Another attempt at school choice

Published May 4, 2014

Editorial by Charlotte Observer, May 3, 2014.

It seems a proposed bill for open enrollment in N.C. public schools was inspired by – and perhaps copied from – draft legislation from a national conservative group. Sen. Fletcher Hartsell of Cabarrus is the chairman of the subcommittee that crafted the bill, and although he says he’s not a member of the American Legislative Exchange Council, the language in Hartsell’s bill is very similar to a bill on ALEC’s web site. If this were a term paper, Hartsell might be headed to the principal’s office.

The idea behind the legislation is school choice, a concept ALEC and its favorite state legislators have supported in varying ways, including school vouchers. Much of ALEC’s agenda would ultimately weaken public education, but the group’s link to this proposed bill shouldn’t be enough to reject or embrace the concept. N.C. lawmakers should dig deeper into what the bill does and doesn’t accomplish.

An open enrollment law would allow parents to request a spot in any school in their home district or any of the state’s other districts. School districts could deny those requests for only a few reasons, the big one being lack of space.
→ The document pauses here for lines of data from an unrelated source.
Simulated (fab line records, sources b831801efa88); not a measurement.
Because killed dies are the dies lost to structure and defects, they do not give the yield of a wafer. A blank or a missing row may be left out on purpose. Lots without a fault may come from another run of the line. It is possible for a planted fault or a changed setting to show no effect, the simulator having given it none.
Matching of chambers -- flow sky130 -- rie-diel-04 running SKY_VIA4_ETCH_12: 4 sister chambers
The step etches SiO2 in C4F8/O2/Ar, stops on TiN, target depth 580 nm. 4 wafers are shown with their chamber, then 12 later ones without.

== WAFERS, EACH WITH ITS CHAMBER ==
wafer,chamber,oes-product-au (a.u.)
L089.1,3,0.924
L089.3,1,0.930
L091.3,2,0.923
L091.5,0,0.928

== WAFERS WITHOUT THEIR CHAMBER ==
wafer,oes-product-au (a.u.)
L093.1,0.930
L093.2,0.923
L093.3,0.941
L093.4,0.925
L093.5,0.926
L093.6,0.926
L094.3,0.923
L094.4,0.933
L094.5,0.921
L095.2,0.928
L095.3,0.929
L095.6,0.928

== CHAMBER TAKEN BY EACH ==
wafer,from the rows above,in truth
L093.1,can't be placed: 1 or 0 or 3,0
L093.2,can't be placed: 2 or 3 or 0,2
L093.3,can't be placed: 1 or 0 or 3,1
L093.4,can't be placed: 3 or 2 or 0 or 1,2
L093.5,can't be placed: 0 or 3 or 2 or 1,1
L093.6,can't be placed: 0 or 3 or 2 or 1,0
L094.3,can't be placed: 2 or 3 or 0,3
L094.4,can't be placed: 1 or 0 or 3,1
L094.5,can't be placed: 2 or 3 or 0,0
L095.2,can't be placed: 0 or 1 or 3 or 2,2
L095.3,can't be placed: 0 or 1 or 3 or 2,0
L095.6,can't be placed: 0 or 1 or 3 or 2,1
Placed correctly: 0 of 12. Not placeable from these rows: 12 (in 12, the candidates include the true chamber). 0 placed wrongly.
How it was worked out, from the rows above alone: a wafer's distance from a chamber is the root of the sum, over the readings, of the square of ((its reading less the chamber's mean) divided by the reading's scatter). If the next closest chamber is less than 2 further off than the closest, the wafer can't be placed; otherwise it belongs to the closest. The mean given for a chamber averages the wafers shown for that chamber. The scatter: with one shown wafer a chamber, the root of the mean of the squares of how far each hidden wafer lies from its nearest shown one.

The bill, however, is alarmingly vague, and N.C. school administrators are unsure how they would manage the transfers, including the financial implications of gaining or losing hundreds of students. Another unanswered question: What are the guidelines for a school being able to say it doesn’t have room for new students? The bill offers little help there, too.

(A side issue: Some officials and parents already are wondering if open enrollment would result in schools recruiting athletes and assembling “super teams.” But states with open enrollment have stamped out that temptation by keeping on the books playing restrictions for athletes who don’t live in a school’s district.)

The biggest question: Does open enrollment work? More than 20 states offer at least some students movement between districts, and supporters say it allows families in struggling, low-income schools to level the academic playing field with better opportunities. That also theoretically increases competition between schools and districts, motivating them to improve.

But studies show the families that benefit aren’t the ones supporters say they’re helping. In Colorado and Minnesota, which in 1988 was the first state to try open enrollment, research shows that most transferring students were whites leaving diverse districts for whiter, higher performing districts. In Arizona, research shows that many parents in struggling schools tend not to take advantage of enrollment choice.

The result: Schools and districts become even more segregated, and struggling schools lose the higher performing students they need most. That’s not a healthy outcome for public education. Which might be exactly what ALEC has in mind. At the least, we hope lawmakers study the impact of open enrollment – along with how other states have handled the mechanics of it – before opening the gates with a rushed and incomplete bill.

May 4, 2014 at 10:33 pm
Richard Bunce says:

Once again social engineering trumps education... education vouchers for relatively low income parents who want to get their children out of failed government schools is the real answer... not just shuffling them between failed government schools.